Mmm, I have mixed feelings about the Bechdel test as a tool, to be honest, at least for the purpose of criticizing any individual story--after all, passing the Bechdel test doesn't make your story "feminist", it just makes it a story where two women talk to each other about something other than men at one point. It can easily be misogynistic in every other way.
You say "just!"
The idea is that depicting women with agency as full human beings -- able to have a conversation without depending on men to make it important or real -- is by itself a thing of importance: even, that it's more fundamentally upsetting of the Established Order of Things than simply saying or not saying certain kinds of things.
For example, a tv series about 4 women who seem very independent and self-actualized and say lots of self-actualized-sounding things -- but every conversation they have, no matter how sassy, is always about sex with men or romance with men or problems with men. They have no life, as characters, outside of men.
Versus a movie in which two women develop an intense, antagonistic, but eventually grudging mutually respectful work relationship in the field of high fashion, and spend lots of time talking and arguing about clothes, shoes, belts, and handbags.

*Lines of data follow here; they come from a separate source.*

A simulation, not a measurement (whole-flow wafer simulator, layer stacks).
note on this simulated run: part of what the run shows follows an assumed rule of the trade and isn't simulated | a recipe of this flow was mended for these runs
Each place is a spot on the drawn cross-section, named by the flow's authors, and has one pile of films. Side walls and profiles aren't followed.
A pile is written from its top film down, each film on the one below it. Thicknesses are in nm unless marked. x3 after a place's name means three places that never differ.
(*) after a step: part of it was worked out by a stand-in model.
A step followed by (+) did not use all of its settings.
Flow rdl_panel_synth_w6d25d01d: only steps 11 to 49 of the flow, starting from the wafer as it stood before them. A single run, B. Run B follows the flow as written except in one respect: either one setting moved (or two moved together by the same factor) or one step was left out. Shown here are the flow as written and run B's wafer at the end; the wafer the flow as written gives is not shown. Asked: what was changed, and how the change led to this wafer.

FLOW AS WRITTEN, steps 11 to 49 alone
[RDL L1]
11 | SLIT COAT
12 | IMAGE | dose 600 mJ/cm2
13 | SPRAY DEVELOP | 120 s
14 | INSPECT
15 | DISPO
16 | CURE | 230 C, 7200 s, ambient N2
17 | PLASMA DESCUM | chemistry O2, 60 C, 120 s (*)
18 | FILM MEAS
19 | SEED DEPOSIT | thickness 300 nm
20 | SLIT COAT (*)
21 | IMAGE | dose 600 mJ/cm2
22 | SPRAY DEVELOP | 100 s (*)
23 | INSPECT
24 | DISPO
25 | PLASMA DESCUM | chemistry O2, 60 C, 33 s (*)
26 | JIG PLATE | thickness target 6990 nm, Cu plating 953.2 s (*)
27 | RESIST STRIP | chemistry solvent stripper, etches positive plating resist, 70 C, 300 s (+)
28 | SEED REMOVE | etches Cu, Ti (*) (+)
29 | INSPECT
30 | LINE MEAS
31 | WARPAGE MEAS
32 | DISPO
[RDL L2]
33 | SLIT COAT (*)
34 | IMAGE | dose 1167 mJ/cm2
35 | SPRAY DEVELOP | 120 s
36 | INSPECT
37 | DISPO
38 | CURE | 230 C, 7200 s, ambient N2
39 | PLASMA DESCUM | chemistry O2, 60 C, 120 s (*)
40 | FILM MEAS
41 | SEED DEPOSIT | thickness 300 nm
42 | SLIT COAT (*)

The classic Andrea Dworkin type viewpoint would say that the second one is bad because the subject matter is on a checklist of bad, misogynistic topics. But topics aren't misogynistic -- people are.
In practice it
doesn't seem easy to pass the test as a writer and be a misogynist -- it appears to be very difficult if not impossible for people with real misogynistic streaks to write these kinds of character interactions in the first place. In fact it appears to be easier to recite the things you're "supposed" to say than to structurally change the gender dynamic. (Yes, Kathryn Bigelow, that means you too.)
At least that's been my observation!